Badminton Scotland has thrown its weight behind the I Am Badminton campaign at the Scottish Open Grand Prix this week, with stars Adam Hall and Eleanor O’Donnell becoming ambassadors.
The initiative, launched by the BWF two years ago, is about players, coaches, technical officials and administrators working together to protect badminton from threats like doping, match fixing, illegal betting and corruption.
It offers a platform for players to express their love and respect for the sport through their commitment to clean and honest play.
And Badminton Scotland announced its support at the Scottish Open Grand Prix, with Hall and O’Donnell keen to promote a good example.
“I think the I Am Badminton campaign is all about trying to get kids to learn more about doping and match-fixing within badminton,” said Hall.

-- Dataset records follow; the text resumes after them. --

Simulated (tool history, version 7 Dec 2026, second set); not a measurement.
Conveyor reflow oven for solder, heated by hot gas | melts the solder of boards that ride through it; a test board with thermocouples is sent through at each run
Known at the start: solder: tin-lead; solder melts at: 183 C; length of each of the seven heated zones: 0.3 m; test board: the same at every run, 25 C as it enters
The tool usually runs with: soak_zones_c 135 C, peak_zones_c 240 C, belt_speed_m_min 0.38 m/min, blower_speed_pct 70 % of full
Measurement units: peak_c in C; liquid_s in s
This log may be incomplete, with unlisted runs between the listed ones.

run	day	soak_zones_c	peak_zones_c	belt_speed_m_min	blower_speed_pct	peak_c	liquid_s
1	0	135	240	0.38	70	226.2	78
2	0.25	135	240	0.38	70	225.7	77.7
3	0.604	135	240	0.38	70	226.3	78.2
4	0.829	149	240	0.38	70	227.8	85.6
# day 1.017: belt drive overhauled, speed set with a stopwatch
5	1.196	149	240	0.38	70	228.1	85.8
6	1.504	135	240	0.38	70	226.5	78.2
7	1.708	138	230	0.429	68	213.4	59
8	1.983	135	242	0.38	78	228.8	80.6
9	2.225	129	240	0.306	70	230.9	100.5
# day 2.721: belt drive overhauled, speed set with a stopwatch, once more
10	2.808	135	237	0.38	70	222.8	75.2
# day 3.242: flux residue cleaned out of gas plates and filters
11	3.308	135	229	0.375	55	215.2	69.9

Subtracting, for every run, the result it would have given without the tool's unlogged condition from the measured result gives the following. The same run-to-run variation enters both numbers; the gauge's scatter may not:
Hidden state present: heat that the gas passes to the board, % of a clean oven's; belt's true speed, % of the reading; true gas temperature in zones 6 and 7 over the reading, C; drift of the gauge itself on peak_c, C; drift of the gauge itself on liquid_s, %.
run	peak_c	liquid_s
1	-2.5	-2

“It is a great project and we can really raise the profile about why this is not good and why we as athletes try to discourage this as much as possible.
“We as badminton players want the sport to succeed and do the best as possible for the sport.
“I think it is great Badminton Scotland and the BWF are getting involved. It is a really good step forwards to eradicating it."
With the Scottish Open hot on the heels of the World Championships, Scotland has become something of an epicentre of badminton in 2017.
And with over 3,000 children set to watch and take part in activities at the Emirates Arena this week, it is vital to set the right example.
“As a kid, you look up to a lot of people and if you look up to people that are doping and doing things wrong then they will think that’s okay to do,” said O’Donnell.
“In our eyes, it isn’t and we need to teach people this. Growing up in Scotland and Britain, we had a lot of positive role models and that made a difference. We want to do the same.”
Badminton Scotland chief executive Anne Smillie added: “Badminton Scotland is delighted to support the BWF’s Integrity Programme. Doping, match-fixing, illegal betting and corruption are all serious threats to our sport.
“We must all do what we can to protect our sport. Players, fans, administrators and coaches must work together to ensure we have a clean and fair sport.”